In our constant search for more things, it can be easy to forget an essential truth – that we are connected to others, and to our planet.
Far removed from the hungry masses worldwide, and from down the road – indeed, from mother earth itself — we wander in our comfortable shells, often searching for meaning.
If we listen, we can find truth in a mother’s call, a river’s flow, a bird’s chirp. When we’re receptive, we can also hear it in the voice of Louis Alemayehu, reminding us to protect the environment by putting away our pursuit of luxury and the poisons it generates.

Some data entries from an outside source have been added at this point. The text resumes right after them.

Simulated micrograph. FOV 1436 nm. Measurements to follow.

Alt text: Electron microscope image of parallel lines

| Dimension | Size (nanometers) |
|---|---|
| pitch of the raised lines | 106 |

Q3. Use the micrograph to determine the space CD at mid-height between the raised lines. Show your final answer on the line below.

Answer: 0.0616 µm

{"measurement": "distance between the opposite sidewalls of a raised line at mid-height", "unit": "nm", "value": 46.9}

The poet did so masterfully on Friday, during a performance by The Mother of Masks, a stellar ensemble that fused words and music from the stage of the Bedlam Theatre’s new space in St. Paul. Alemayehu and vocalist Mankwe Ndosi delivered their messages with emotion, grace and musicality, brilliantly accompanying the three musicians with whom they engaged in a spiritual conversation.
I can’t do the music justice here. But let me just say that bassist Anthony Cox played with a controlled intensity during the show, as drummer Davu Seru painted the air with vibrant colors. Saxophonist Donald Washington brought the melodies home, with energy and humor, in a night of poetic jazz.
When the artists perform again, leave the comfortable seats and popular sets aside for a night. You don’t want to miss them.